1. Conventional physics does not “break down” as one approaches the speed of light. this is because SR IS a part of “conventional physics”. Maybe this author meant “classical physics”. It is misleading and wrong to not include SR within conventional physics. Stating it as it is gives the impression that physics simply doesn’t work close to c. This is absolutely wrong.

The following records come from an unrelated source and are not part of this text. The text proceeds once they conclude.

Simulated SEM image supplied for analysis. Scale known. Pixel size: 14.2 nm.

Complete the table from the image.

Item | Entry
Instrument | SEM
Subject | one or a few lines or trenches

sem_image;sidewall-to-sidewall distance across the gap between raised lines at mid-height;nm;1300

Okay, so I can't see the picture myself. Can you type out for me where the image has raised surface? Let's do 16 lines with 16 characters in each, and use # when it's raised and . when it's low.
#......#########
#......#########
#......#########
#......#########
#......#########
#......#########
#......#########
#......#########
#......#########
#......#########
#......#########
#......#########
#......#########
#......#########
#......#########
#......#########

2. Time doesn’t slow down when one approaches c. This is a very popular misconception. The principle of time dilation requires TWO OBSERVES IN DIFFERENT INERTIAL FRAMES. Let’s say B is moving with respect to A. If A looks at B’s clock, A will see that B’s clock is moving slower. However, B can also say the same thing, since we have no preferred frame. B will see A’s clock also moving slower. HOWEVER, neither A nor B will see THEIR OWN CLOCK as being slow. The time interval in their own frame doesn’t change! So even if B is moving close to c with respect to A, B will NOT see its time slowing down. It will see A’s time slowing down! So what is stated in the article is utterly wrong.

Again, I’m sure this is just nitpicking, but it is surprising how many people who don’t normally read actual physics texts would get a lot of their understanding of physics via articles like this. At the very least, someone using something in physics to illustrate their point should pay a bit more attention on the ACCURACY of what they are writing.